That seems very doable when you consider the context of Elliott’s situation.

He runs behind the BEST offensive line in football.

Pro Football Focus gave only the Oakland Raiders, who gashed Denver’s defense for 218 yards on the ground Sunday night, and the Tennessee Titans (see DeMarco Murray and Marcus Mariota) higher overall run-blocking grades than the Cowboys through Week 8 of this season.

This line has given Elliott rushing lanes big enough for children to run through and Dak Prescott all the time in the world to find the open man.

Center Travis Fredrick, left tackle Tyron Smith, and right guard Zack Martin are all arguably the best at their positions (side note: they’re all 25 years old). The O-line is the same as it was in 2014, when DeMarco Murray ran for a franchise single-season record 1,845 yards and a 12-win season.
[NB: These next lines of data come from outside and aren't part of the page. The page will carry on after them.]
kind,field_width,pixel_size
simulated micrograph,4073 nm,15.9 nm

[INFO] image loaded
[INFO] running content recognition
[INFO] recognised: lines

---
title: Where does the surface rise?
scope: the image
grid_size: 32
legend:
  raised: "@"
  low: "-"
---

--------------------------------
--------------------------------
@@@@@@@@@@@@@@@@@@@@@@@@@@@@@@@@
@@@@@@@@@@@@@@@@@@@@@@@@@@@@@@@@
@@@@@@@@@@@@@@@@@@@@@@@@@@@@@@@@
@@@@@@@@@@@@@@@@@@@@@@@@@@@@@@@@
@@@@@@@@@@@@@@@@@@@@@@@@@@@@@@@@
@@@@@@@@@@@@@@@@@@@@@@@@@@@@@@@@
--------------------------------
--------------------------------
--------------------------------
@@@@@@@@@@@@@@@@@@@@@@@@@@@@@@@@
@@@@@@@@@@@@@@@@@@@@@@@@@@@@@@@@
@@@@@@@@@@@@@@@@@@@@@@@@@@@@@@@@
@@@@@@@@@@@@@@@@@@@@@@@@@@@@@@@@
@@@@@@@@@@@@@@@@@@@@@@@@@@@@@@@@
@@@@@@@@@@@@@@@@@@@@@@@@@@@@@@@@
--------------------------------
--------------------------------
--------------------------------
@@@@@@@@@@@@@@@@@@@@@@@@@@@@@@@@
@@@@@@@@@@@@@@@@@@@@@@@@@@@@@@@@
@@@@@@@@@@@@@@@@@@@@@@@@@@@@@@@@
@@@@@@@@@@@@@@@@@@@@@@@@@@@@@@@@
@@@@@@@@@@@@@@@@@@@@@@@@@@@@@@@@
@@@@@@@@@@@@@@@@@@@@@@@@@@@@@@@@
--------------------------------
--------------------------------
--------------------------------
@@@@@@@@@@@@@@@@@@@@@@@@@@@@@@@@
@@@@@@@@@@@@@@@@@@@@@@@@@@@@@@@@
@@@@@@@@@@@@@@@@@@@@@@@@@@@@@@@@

Along with Dak Prescott, who’s running ability can help Elliott’s rush totals in a way Tony Romo‘s can’t, Zeke Elliott is surrounded by a great cast to help him break this record.

He also has the schedule in his favor.

Only three of the Cowboy’s final eight opponents rank in the top-10 in rushing yards allowed per game. And let’s not forget the season-high 157 rushing yards Ezekiel Elliott put on Green Bay, the league’s stingiest run-defense at 75.7 rushing yards allowed per game.

Rankings aren’t everything folks, especially when you have a coaching staff committed to establishing the run. The team knows what their strengths are, and there is a reason Elliott went 4th overall in the draft.

Elliott will continue to be a focal point in the offensive game plan week in and week out. Barring an injury to Elliott or the O-line, Elliott could eclipse 1,900 rushing yards, but even better than that possibility are all the thrilling runs he will treat us to over his NFL career.

We are watching an extraordinary player, don’t be surprised when he accomplishes extraordinary things this season and beyond.